This is Teacher Appreciation Week, so I’m doing exactly that — remembering educators who enlightened and inspired me.
A few weeks ago, I wrote about the late Melva Jean Watson, second-grade teacher at Washington Elementary, who read aloud from Laura Ingalls Wilder’s Little House books. Studies prove the benefits of reading to children, and I benefited both from the content of those books and the time spent listening to a capable reader weave words into a literary web.
Reading aloud was a big part of Judy Vien’s classroom circa 1980 at Marlington Middle School. One book in particular cast a potent spell: Harper Lee’s “To Kill a Mockingbird,” read by Mrs. Vien in her soft Southern accent, so similar to how I imagined Scout, Atticus, Jem and Dill would sound.
I respected her for sharing a book that some find controversial, especially for sixth-grade students, and for not sugarcoating the expletives. Instead, she explained the racial overtones of the times; that mistreating people because of skin color, education or economic attainment is wrong; and that we were mature enough to know that saying certain words was not the same as endorsing them.
A few years later, Andrea Ogline and Nancy Schwan — my freshman and sophomore English teachers, respectively, at Marlington High School — encouraged my love of writing, each in her own way.
Mrs. Ogline, poor thing, waded through page after page of my journal entries, filled with dreary imitations of stories by Edgar Rice Burroughs and Robert E. Howard and gallons of imaginary blood. Yet she was always enthusiastic in her comments, even when she would have preferred a nice Bronte pastiche to another psychopathic killer inspired by my fetish for horror films.
Mrs. Schwan submitted one of my stories to a regional contest. It didn’t win, but for the first time I thought about making a living with words and saw how revision improved my writing. She took the work so seriously that she once called me at home to address a plot flaw, just like a real editor. I am thankful for that, and how she never assumed that because my character committed suicide, the story was a cry for help. (It wasn’t.)
At Mount Union College, David Ragosin and John Bienz left their marks. The former introduced me to William Zinsser’s “On Writing Well,” one of a handful of books I regularly return to for inspiration, and he once told me I had the makings of a good college professor. My career didn’t go in that direction, but the words did — and do — mean a lot.
Dr. Bienz had such a quiet and unprepossessing manner that he put students, many of whom were secretly terrified of literature at the collegiate level, at ease. While he delivered effective lectures, he was a master of eliciting responses, both in class and on the printed page. I especially remember his Shakespeare class, where instead of a final paper, we performed “A Midsummer Night’s Dream” for elementary students. I was the fairy Puck, likely because of my long hair and effeminate build. (Both are victims of my forties.)

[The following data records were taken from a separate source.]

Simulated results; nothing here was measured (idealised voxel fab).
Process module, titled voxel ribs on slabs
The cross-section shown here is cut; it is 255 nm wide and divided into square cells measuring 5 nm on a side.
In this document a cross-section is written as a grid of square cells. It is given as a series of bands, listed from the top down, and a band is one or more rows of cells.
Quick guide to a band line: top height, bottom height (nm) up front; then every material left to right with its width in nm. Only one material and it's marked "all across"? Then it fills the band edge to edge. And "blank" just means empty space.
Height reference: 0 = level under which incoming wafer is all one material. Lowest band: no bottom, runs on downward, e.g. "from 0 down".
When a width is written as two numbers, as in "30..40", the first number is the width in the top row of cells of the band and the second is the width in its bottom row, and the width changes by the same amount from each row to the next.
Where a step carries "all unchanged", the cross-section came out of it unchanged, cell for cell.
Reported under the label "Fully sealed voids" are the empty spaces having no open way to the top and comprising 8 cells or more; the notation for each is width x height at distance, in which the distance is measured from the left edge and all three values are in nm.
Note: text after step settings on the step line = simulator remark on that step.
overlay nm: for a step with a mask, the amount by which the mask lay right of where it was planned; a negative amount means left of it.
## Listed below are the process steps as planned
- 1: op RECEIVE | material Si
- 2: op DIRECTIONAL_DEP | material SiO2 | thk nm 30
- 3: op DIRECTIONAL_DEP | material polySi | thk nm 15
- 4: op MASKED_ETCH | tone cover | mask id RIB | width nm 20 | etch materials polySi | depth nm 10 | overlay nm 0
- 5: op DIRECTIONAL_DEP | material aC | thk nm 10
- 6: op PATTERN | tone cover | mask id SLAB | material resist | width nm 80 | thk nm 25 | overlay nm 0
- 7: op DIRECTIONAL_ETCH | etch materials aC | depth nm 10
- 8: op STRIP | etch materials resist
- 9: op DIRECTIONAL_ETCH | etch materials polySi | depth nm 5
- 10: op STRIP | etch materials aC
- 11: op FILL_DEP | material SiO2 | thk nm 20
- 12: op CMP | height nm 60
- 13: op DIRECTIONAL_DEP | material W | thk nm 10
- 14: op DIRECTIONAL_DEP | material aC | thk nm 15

If imitation is the sincerest form of flattery, I flattered the heck out of Dr. Bienz my first few years as a teacher, modeling my delivery on his. These days, I’ve found my own voice, but am still largely influenced by his technique.
Like most people, I am the sum total of the efforts of dozens of professionals, from Ms. Meese, the kindergarten teacher who introduced me to the Letter People, through Penny Arnold, an Ashland University professor who made me re-examine my grading methods as a practicing educator.
Even teachers whose subjects aren’t of great interest or whose styles are not inspirational make an impression. When they are passionate about their subjects, it leaves a mark. When they are not, that too speaks volumes.
If our lives are books, teachers occupy a large chunk of the acknowledgments, along with the standard tagline that while they provide a wealth of insight and information, we ourselves are responsible for any errors in fact.
“I am a part of all that I have met,” says Ulysses in Tennyson’s poem of the same name. This is especially true of teachers, whose impact lasts far beyond the final school bell and, indeed, tolls throughout our lives.